The latest proposal calls for a graduated building that is two stories tall at its far east and west ends and three stories tall in the middle. At its highest point, the building will measure just over 45 feet, slightly lower than was originally planned. The first floor, which includes 8,241 square feet of space, is intended for commercial retail use. The second and third floors are to be rented as professional office space.
Khan argued that the new building must be financially viable, or on a large enough scale to be profitable to Khosravi, otherwise developing the property would make no sense. McHugh stated that not only is the proposal well within Khosravi’s legal rights, but it would most likely benefit the local economy.
“I look at this area here and I realize that building something like this is probably going to increase the property values,” McHugh said. “It may spur other developments in this area that are going to be much nicer than this.”
That those in attendance at the meeting were unimpressed with the changes in the building plan was clear. Some contested the idea that it would improve property values. Those who own homes just below the site argued they would lose their view of the mountains.
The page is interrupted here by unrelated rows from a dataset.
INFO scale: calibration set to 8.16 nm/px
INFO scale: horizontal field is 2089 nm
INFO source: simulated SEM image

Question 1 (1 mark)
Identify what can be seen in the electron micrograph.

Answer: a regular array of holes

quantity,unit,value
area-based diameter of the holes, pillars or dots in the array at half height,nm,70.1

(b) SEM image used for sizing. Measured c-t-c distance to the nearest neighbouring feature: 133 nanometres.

Gary Comeau, who lives behind Foothill Lumber, said the size of the development will change the entire feel of the neighborhood.
“We moved up here because it has a kind of rural atmosphere,” Gary Comeau said. “This does not look rural, it takes away the rural atmosphere feeling.”
His wife Nancy said that the issue of compatibility was ignored from the very inception of the project and that it was “very late in the game” to be inviting community members to share their feedback.